Review of The Island House by Posie Graeme-Evans

Thursday, 1 August 2013

Review of The Island House by Posie Graeme-Evans

In 2011 Freya Dane, a Ph.D. candidate in archaeology, arrives on the ancient Scottish island of Findnar. After years of estrangement from her father, himself an archaeologist who recently died, Freya has come to find out what she can about his work. As she reads through his research notes, she sees he learned a great deal about the Viking and Christian history of the island. But what he found only scratches the surface of the discoveries Freya is about to make.

In 800 A.D. a Pictish girl named Signy loses her entire family during a Viking raid. She is taken in by the surviving members of the Christian community on Findnar, but when she falls deeply in love with a Viking boy, she is cast out. She eventually becomes a nun and finds herself at the center of the clash between the island’s three religious cultures. The tragedy of her story is that, in the end, she must choose among her adopted faith, her native religion, and the man she loves.

Centuries apart, Freya and Signy are each on the verge of life-changing events that will bring present-day and Viking-era Scotland together. The Island House plunges the reader into a past that never dies and a love that reaches out across a thousand years.
The story revolves around the life of Freya and Signy who is living on a Scottish island that is small called Findnar. Though they are separated by many years, Freya is in the present day and Signy is from the Viking age.

Signy lived on the island during the Viking reign and Freya's father left her have the island. The island is the one of the things that connects the two women together through out time. Freya is researching the life of Signy and what her life was like when she lived on this island years before.

Though in Signy's life her whole family have been killed and it is only her now, until she meets a nice man called Bear. Together they are both are taken under the wing of a nun. The nun is part of the religious group of other nuns and priests that were able to not get hurt or found by the Viking's.

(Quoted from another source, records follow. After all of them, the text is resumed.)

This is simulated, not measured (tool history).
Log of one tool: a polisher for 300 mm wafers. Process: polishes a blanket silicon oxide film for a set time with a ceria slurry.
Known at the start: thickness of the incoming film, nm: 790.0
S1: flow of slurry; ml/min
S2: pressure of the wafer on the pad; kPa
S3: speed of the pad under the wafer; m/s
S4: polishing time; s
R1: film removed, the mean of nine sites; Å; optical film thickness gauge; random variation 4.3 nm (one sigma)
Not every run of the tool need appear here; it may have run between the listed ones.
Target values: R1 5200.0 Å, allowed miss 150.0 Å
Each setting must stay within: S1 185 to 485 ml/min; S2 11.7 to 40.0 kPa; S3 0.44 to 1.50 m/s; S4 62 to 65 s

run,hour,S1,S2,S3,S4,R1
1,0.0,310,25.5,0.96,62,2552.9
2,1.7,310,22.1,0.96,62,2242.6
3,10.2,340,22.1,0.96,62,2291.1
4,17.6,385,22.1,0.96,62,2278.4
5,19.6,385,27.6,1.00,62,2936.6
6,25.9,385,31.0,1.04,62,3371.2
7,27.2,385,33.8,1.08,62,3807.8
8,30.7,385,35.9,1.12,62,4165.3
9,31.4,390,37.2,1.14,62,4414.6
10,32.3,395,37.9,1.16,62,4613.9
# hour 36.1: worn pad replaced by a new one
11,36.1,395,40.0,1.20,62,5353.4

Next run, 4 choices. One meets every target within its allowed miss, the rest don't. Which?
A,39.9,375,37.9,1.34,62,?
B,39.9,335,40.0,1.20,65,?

When Freya's father passes away, he leaves her the island that is Findnar. Freya being an archaeologist can help but go and explore this amazing island and find out about the people who lived on there years ago. That is how Freya comes to learn about the life that Signy lived on the island.

As the story progresses as Freya learn more about the life that Signy lives the more Freya learn about her own life and about the story of her life that is still left to be written. This novel is very moving, with two likeable characters that make very strong characters.

Even though this book is not a genre that I would normally pick up, it does contain romance parts that made reading it worthwhile. It is a historical novel that is cast across years that separate these two woman who both live on the amazing island that is full of tales yet to be told.

It does contain violence themes, but the story makes up for the violence in the amazing story of these two women's that is beautifully told even though they lived in different times.

If I had to sum this book up in a sentence it would be, "A story that no matter what time period you are from will move you just by reading the amazing story of Freya and Signy and the one place they both call home".

I have to give this book a 4/5, it is really amazing that I would recommended to anyone who loves history and romance.

It is out now to purchase.

It is published by Hodder & Stoughton.

I would like to thank the people at Hodder & Stoughton for gibing me a copy to read.


Posie Graeme-Evans has worked in the Australian film and television industry for the last twenty-five years as an editor, director, and producer on hundreds of prime-time television programs, including McLeod's Daughters and Hi-5. She lives in Sydney with her husband and creative partner, Andrew Blaxland.